More than 500 security guards and armed police were keeping watch yesterday at an airport in southwest China where a pair of pandas will take off for their new home in Taiwan, state media reported.

The tight security underscored enduring political tension between China and rival Taiwan, with the self-ruled island's opposition Democratic Progressive Party warning that the pandas may be a communist propaganda ploy.

An Eva Air jet from Taiwan landed at the Shuangliu Airport in the southwestern Chinese city of Chengdu at midday yesterday, and will leave today afternoon with pandas "Tuan Tuan" and "Yuan Yuan," the official Xinhua News Agency said.

More than 500 security guards were deployed at the airport, with armed police standing guard around the clock, China Central Television said. Roads will be blocked when the pandas, who live at a sanctuary 75 miles outside of Chengdu, travel to the airport in a convoy, CCTV said.

The report did not explain the need for such high security, but events surrounding Taiwan have always been sensitive in China. An official who answered the telephone at the Shuangliu airport refused to answer any questions or give his names.

A Chengdu police publicity official would only say, "We can guarantee those pandas arrive Taiwan safe and happily." He also would not give his name, as is common among Chinese officials.

Beijing first offered the pandas to Taiwan in 2005 hoping they would strengthen Taiwanese public support for reuniting with the mainland, an offer rejected by the island's former leaders who supported independence for the self-governed island. Current Taiwanese President Ma Ying-jeou has tried to nurture closer ties with the mainland and accepted the pandas as a goodwill gesture.

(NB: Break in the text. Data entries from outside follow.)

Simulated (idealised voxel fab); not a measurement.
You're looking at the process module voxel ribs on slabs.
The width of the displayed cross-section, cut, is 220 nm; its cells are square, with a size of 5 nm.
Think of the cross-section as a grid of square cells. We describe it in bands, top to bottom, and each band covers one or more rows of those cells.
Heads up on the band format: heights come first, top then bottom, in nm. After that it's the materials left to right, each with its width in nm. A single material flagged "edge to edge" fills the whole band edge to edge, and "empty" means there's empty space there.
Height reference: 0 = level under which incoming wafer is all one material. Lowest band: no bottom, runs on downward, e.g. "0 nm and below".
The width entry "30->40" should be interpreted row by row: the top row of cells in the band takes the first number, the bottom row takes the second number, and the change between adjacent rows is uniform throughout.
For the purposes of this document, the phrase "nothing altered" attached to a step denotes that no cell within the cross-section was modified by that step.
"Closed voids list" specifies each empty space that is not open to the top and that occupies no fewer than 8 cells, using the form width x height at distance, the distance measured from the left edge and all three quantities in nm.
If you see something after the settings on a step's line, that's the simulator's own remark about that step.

When linked, the 4-year-old pandas' names "Tuan Tuan" and "Yuan Yuan" mean "reunion" in Chinese.

Taiwan and China split amid civil war in 1949, and China has repeatedly warned that any Taiwanese moves to formalize its de facto independence could be met with war.

A veterinarian and panda keeper will travel with the pair, packing motion sickness pills as well as more than 1,700 pounds of bamboo in case they don't like the food at the sprawling hillside Taipei Zoo.

A two-story-high glass and rock house will serve as the animals' new home. After a monthlong quarantine the exhibit will be open for public viewing around the Chinese Lunar New Year, which falls on Jan. 26.

The giant panda is unique to China and serves as an unofficial national mascot, giving such gifts political overtones. China regularly sends the animals abroad as a sign of warm diplomatic relations or to mark breakthroughs in ties.

Cheng Wen-tsang, spokesman of Taiwan's opposition Democratic Progressive Party, has said China's ultimate goal is to win Taiwanese political support, and that the pandas "will not cover up China's military threat against us."